UW Today

This is an archived article.

November 4, 2004

Tacoma prof left New York seeking to raise consciousness















In her 20s, Beverly Naidus was an up-and-coming New York exhibition artist with a reputation for socially effective work and a bright future. But poised on the brink of success, she looked around and decided to walk away. It was a choice that would shape her future as an art educator.

“I saw my friends in the art world develop these jet-setting careers,” said Naidus, now an art instructor in the Interdisiciplinary Arts and Sciences department at UW Tacoma. “I didn’t want that. I wanted to use my art to raise consciousness.”

So Naidus turned the page on what she calls the “New York art world chapter” of her life and began writing a new one as a respected teacher of art that influences the world. She calls it “art for social change,” and inspires her students — experienced artists and novices alike — to use paint, pencils, computers and themselves to make a difference.

“My goal is to get people to recognize that art isn’t about decorating the walls of your home,” she said. “Art can raise consciousness or tell a story or a truth that you don’t see portrayed in pop culture or the media. Art has a function that’s about more than beauty.”

Naidus came to UWT from Goddard College in Vermont, an “experimental, alternative” liberal arts college with an interdisciplinary Master of Fine Arts program. At UWT, she is one of two assistant professors shaping a brand-new arts curriculum within the Interdisciplinary Arts and Sciences program. She hopes to create a program focusing on art for social change and healing and community-based art. This approach, she says, is perfect for a college campus.

“I am the antithesis of the ‘artist-as-unique-genius-on-a-pedestal’ way of thinking,” she said. “Many students don’t know much about art, and they may be afraid of it. They have stereotypes about art, and I can blow their minds.”

In her classes, Naidus says, students will explore new ideas about art.

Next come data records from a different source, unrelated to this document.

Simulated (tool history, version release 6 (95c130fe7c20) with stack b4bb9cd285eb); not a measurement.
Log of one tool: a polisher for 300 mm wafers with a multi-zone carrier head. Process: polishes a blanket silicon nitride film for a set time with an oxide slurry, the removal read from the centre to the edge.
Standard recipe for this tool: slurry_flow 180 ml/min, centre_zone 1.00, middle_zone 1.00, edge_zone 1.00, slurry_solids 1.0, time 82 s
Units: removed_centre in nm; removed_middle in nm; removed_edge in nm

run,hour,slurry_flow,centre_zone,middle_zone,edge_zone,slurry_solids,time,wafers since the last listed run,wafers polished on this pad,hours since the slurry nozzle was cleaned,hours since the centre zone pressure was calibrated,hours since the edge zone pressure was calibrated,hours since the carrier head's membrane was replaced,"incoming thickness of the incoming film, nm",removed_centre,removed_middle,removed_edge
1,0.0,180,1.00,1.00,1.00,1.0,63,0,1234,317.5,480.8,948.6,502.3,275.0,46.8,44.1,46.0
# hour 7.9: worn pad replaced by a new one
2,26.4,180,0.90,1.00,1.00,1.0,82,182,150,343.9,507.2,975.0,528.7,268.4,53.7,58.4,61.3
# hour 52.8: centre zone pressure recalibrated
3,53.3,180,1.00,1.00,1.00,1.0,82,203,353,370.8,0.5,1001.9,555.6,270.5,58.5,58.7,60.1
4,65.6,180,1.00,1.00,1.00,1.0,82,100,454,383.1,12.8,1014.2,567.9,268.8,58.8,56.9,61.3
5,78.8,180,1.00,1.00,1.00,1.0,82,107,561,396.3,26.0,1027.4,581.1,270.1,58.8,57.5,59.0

“They’re not going to be making precious objects. We’re going to explore all kinds of different ideas about art. I want students to use art as a tool to create comment or ask a question about what they see in the world.”

Many of Naidus’ students are from other disciplines. She hopes her class helps them learn to look at art in new ways.

“Through art, they can learn to be critical of the dominant culture,” she said. “Art can transform consciousness. I want each of my students to find his or her own voice as an artist.”

Naidus says her own art always has a connection to what’s going on in her personal life. In a recent exhibit at the UW Tacoma gallery, Naidus displayed a series of digitally-created pieces relating to female body image and environmental illness, two issues that affect her deeply. As a child, Naidus suffered from allergies. She believes they were a result of chemicals sprayed on fruit trees in her family’s yard. Later, she moved to Los Angeles. The pollution there only worsened the problem, and she began to realize that chemical pollutants in the environment are endangering the lives of everyone.

“There are so many people suffering from environmental illness,” she said. “It’s an epidemic, and it’s not being talked about in the media. They just go out and make more products that make people sick.”

Body image, especially among women, is another personal issue for Naidus. In 1993, she published the book One Size Does Not Fit All, a collection of drawings, collages and text that confronts women’s issues concerning body hate and struggles with weight and food.

“That book came from my own issues around the body and cultural identity,” Naidus said. “I am dark-skinned, and as a child that made me feel different.”

She hopes that her art helps viewers understand — and confront — these issues within themselves. Although her most recent show was in a gallery, she usually prefers to display art in unconventional settings, where the public is more likely to see it accidentally.

“I like to put art in the street, and in beauty salons and buses and store front windows, where all kinds of audiences can access it,” she said. “I have put a work about women’s body image next to a women’s dressing room and a piece about consumerism in a shopping mall.

“Sometimes, people don’t even realize it’s art and they become engaged with it,” she said. “If they approached it as art, they might have been intimidated by it.”

Naidus said cultural misconceptions about art and museums are keeping people from learning new things.

“Museums don’t really feel public to a lot of people. They don’t understand what’s on the wall,” she said. “Art is often seen as frivolous. I wish more people realized that it can make your life richer and provide some insight into the world.”